I recently wrote the following regarding a Decalogue lawsuit:

So the reason stand-alone Decalogues on government property are not necessarily problematic under the First Amendment is because the Ten Commandments are no big deal? There are “many plausible secular reasons” to brandish a Decalogue in public? Decalogues can, indeed should, be viewed merely as the civic organization equivalent of a greeting card?

If I were a theocrat — indeed if I were simply a non-theocratic Jew or Christian — I would not be pleased to see a Decalogue disrespected in this manner.

Well, what’s good for the Old Testament is good for the New.

Plaintiffs [i.e., the ACLU] filed suit after Defendants displayed the icon of Jesus Christ in the foyer of the City Court of Slidell [Louisiana]. Plaintiffs contend that Defendants’ display served the purpose of advancing, promoting or endorsing Christianity, in violation of the Establishment Clause of the First Amendment.

Defendants changed the display prior to and in anticipation of the hearing on the Motion for Preliminary Injunction. The Court noted that the modified display containing various historical lawgivers under the caption, “To Know Peace, Obey These Laws,” was not in violation of the Constitution; however, the initial arrangement of solely Jesus Christ violated the Establishment Clause.

I first noted this disgraceful church-and-state violation back in July 2007.

This latest smackdown of icon-based theocracy is a straightforward application of what I have dubbed the McCreary County – Van Orden Decalogue bifurcation: Be too obnoxiously overt in your rabid theocratic mania (i.e. by having only a Decalogue or only a portrait of Jesus on public property) and you lose your First Amendment lawsuit because you’ve pulled a McCreary County.*

But be clever and cunning (i.e., lie) about your intentions, and dilute the Ten Commandments to “just another set of historical laws” — or, as here, demote Jesus to “just another lawgiver” (along with, e.g., “Moses, Charlemagne and Napoleon”) — and you can joyously traipse your way to the Van Orden** side of the line. No “excessive entanglement,” no “religious intent,” no problem.

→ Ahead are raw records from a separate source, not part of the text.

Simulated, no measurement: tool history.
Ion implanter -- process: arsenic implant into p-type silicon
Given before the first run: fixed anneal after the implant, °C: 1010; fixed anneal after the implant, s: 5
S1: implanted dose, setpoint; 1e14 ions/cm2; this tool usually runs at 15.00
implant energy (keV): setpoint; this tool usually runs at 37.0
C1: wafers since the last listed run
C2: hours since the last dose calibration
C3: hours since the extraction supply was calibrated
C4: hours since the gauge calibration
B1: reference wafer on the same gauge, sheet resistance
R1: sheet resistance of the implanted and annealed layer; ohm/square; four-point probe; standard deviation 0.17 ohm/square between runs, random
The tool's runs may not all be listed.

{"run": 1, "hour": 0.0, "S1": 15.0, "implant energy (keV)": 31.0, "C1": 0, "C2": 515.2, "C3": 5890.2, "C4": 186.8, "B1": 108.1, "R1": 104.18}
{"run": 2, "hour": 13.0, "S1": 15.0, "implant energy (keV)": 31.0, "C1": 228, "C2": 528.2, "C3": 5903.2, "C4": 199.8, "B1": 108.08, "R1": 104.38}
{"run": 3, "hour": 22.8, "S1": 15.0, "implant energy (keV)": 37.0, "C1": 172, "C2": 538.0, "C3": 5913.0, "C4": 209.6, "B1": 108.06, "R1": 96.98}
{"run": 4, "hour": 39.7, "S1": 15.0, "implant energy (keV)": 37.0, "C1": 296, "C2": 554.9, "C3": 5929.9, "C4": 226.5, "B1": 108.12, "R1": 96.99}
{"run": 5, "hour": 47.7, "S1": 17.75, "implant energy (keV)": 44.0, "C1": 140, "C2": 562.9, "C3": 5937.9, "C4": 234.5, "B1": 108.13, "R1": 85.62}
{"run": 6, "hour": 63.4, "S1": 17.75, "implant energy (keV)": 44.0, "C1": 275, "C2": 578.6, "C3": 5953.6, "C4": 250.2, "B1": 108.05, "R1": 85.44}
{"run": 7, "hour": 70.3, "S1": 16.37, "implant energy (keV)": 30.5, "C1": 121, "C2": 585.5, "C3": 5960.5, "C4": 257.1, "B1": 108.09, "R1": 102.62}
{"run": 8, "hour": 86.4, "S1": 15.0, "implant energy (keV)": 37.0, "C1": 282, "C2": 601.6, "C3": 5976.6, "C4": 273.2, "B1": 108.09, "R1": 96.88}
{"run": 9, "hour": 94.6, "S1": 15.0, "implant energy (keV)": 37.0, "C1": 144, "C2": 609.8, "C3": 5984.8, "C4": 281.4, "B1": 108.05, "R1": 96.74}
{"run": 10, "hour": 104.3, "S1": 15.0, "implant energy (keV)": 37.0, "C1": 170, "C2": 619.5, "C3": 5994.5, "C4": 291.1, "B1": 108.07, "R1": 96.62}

Of course, by evangelical Christian standards, you’ve blasphemed by doing so (and violated a few other Commandments along the way). But what’s a little ends-means Machiavellianism among friends (or especially among enemies) when it’s done in God’s name?

Just as I don’t see how it furthers American “Jesusland” monotheism to assert that the Ten Commandments is not above the Mayflower Compact or the Code of Hammurabi, I’m also not quite sure how it furthers evangelical Christianity to equate Jesus with Napoleon. But if it gets their Lord and Savior(TM) into the county courthouse, then gosh darn it that’s what they’re going to do. Amen.

The case is ACLU of Louisiana v. Slidell, No. 07-3574 (E.D. La., April 16, 2008) (PDF – 16 pages).

Just to be clear, this particular litigation was merely about whether the theocrat defendants should pay the ACLU attorney fees and nominal damages. Both sides stipulated that the theocrats violated the First Amendment with the “Jesus only” display but then fixed their error (i.e., with the “fifteen lawgivers” display) before the substantive lawsuit could be heard. The court sided with the ACLU based mainly on Fifth Circuit precedent.